Aronson selected to take charge of particle physics at Brookhaven
Samuel Aronson has become the associate laboratory director for high energy and nuclear physics at the US Department of Energy's Brookhaven National Laboratory, as from 1 April. Previously the chair of the laboratory's Physics Department, Aronson succeeds Thomas Kirk, who has become a special assistant to the director.
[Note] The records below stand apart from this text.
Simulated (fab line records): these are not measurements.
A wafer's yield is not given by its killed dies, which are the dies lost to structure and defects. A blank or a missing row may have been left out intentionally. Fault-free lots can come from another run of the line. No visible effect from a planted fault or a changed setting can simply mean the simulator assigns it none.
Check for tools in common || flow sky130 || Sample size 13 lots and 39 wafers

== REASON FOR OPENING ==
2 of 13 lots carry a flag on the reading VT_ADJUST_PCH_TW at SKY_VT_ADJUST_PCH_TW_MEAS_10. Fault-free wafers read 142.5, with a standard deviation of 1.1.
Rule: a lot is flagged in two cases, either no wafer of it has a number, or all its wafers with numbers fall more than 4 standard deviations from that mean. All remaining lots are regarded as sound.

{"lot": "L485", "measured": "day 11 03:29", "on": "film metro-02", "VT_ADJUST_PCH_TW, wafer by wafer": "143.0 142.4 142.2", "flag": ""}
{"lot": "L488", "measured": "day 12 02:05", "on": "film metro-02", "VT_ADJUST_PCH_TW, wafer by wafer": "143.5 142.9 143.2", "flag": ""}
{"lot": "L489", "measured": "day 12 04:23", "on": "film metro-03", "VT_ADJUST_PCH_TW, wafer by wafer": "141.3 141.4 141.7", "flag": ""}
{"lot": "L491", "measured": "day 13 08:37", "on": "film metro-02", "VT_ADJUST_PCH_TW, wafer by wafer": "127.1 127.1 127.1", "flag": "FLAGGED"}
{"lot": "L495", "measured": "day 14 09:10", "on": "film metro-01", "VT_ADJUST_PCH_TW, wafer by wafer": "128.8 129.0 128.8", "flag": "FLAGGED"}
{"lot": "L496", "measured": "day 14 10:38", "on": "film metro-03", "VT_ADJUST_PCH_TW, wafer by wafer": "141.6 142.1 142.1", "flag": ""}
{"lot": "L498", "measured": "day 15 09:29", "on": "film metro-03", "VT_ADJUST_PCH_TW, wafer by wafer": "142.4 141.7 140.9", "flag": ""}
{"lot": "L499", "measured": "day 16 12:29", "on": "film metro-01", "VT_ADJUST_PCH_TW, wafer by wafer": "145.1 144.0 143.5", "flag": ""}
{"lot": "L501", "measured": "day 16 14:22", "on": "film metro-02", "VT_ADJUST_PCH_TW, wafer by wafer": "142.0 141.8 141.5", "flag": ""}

In his new position, Aronson is responsible for overseeing a $190 million (€150 million) annual budget and about 750 employees. The directorate encompasses the Collider-Accelerator Department, the Physics Department, the Center for Accelerator Physics, the Instrumentation Division and the Superconducting Magnet Division. The operation of the Relativistic Heavy Ion Collider (RHIC) is currently the biggest project in the directorate, at which about 1000 scientists from around the world perform research. Other large projects include the management of the US participation in building the ATLAS detector at the Large Hadron Collider now under construction at CERN, and participation in the Rare Symmetry Violating Processes project proposed at Brookhaven.
Aronson joined Brookhaven in 1978. He became head of the PHENIX detector project in 1991 during the construction of RHIC, then became chair of the Physics Department in 2001. He faces some difficult challenges in maintaining the high calibre of Brookhaven's physics programme. He said, "We're seeing some of the worst budgets and budget forecasts in a very long time. The challenge is to maintain and advance a compelling science programme at Brookhaven Lab in the face of these decreased budgets."
UK names Peach and Blair as first directors of John Adams Institute
Ken Peach and Grahame Blair have been appointed the director and deputy director respectively of the UK's new John Adams Institute for Accelerator Science. The institute, based in Oxford University and Royal Holloway, University of London, is one of two university centres created in 2004 by the Particle Physics and Astronomy Research Council (PPARC).
Together with the Cockcroft Institute, comprising the universities of Liverpool, Lancaster and Manchester, the John Adams Institute is participating in a £21 million (€31 million) programme of research and development in accelerator technology for future facilities, including an International Linear Collider and a neutrino factory.
Peach is currently director of the Particle Physics Department and director of the eScience Centre of the Council for the Central Laboratory of the Research Councils based at the Rutherford Appleton Laboratory. He is one of the leaders in the UK in emphasizing the importance of accelerator physics. Peach played a significant role in establishing the feasibility of a neutrino factory and in the recent approval by PPARC and the UK's Office of Science and Technology of the Muon Ionisation Cooling Experiment (MICE) project (CERN Courier May 2005 p5). He also chairs CERN's Scientific Policy Committee.
Blair is at present professor of physics at Royal Holloway, University of London. He has played a leading role in the revival of accelerator-physics research in particle physics in UK universities, and is the principal investigator of the LC-ABD research programme of PPARC, which aims to develop the beam-delivery system for the proposed International Linear Collider.